Declared in the GOC DB

  • Wednesday 2nd March: At Risk on FTS during reconfiguration of FTS channels to use channel groups.
  • From Wednesday 2nd March: RGMA registry (lcgic01) being decommissioned.
  • Thursday 10th March. At Risk for glite update on Site BDIIs

Advanced warning:

The following items are being discussed and are still to be formally scheduled:

  • Castor Name Server upgrade - Proposed date Wednesday 9th March. (Will require Castor outage).
  • Updates to Site Routers on morning of Tuesday 15th March. (Will require Tier outage).
  • Castor upgrades (possibly directly to 2.1.10) - Possibly late March (27/28/29 during technical stop.)
  • Switch Castor to new Database Infrastructure - Possibly end March.
  • Increase shared memory for OGMA, LUGH & SOMNUS (rolling change). (OGMA done).
  • Address permissions problem regarding Atlas User access to all Atlas data.
  • Small isolating transformers have been received that should eliminate the electrical noise seen by the disk arrays hosting the Oracle databases. Plan to install for one of Castor systems on 8th March (during castor stop), with others during networking intervention on 15th March.
  • Atlas requested changes pending:
    • Renaming Atlas files (that were in MCDisk)
    • Adding xrootd libraries to worker nodes

Entries in GOC DB starting between 23rd February and 2nd March 2011.

There were no unscheduled entries this last week.

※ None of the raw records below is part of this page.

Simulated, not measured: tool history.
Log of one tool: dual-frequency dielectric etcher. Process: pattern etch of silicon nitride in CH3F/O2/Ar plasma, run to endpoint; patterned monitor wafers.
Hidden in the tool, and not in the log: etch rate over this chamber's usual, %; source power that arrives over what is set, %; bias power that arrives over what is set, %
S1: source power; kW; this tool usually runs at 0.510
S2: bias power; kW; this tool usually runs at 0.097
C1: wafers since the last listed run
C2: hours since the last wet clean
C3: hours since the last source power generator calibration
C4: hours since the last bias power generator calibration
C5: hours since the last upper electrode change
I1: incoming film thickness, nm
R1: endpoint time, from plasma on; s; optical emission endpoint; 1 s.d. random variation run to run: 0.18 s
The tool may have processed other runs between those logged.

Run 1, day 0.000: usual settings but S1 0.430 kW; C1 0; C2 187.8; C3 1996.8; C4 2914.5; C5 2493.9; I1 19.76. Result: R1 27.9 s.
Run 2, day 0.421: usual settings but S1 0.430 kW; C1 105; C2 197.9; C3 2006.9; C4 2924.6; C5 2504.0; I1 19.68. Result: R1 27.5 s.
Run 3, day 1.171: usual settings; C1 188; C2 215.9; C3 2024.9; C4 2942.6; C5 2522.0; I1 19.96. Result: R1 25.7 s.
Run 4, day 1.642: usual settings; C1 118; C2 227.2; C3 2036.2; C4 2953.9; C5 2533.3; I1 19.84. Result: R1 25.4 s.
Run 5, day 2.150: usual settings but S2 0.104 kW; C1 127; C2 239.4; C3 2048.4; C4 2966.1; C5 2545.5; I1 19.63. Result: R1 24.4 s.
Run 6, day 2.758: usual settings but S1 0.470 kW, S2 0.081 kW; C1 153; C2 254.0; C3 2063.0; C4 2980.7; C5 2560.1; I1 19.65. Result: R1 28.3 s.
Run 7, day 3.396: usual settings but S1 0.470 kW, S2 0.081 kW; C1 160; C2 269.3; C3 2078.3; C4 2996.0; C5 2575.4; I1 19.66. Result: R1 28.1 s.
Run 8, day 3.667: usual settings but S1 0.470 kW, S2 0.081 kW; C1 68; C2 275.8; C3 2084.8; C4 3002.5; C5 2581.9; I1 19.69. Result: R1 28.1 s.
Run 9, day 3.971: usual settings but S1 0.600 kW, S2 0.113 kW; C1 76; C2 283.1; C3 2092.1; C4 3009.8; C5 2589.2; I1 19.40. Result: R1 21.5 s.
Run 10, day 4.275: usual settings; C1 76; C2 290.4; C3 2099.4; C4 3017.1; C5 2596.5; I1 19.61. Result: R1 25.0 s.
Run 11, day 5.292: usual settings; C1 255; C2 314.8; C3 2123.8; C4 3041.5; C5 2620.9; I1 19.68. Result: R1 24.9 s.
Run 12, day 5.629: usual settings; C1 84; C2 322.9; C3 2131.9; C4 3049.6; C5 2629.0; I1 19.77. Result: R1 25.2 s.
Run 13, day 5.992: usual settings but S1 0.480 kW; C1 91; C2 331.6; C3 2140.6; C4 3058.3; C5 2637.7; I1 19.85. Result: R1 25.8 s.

Service Scheduled? Outage/At Risk Start End Duration Reason
lcgic01.gridpp.rl.ac.uk SCHEDULED OUTAGE 02/03/2011 12:00 01/04/2011 01:00 29 days, 12 hours RGMA registry to be decommissioned off
lcgfts.gridpp.rl.ac.uk SCHEDULED AT_RISK 02/03/2011 10:00 02/03/2011 13:00 3 hours Reconfiguration of FTS channels to use channel groups.
lcgbdii.gridpp.rl.ac.uk SCHEDULED AT_RISK 01/03/2011 10:00 01/03/2011 13:00 3 hours Applying gLite updates to the RAL top-level BDIIs.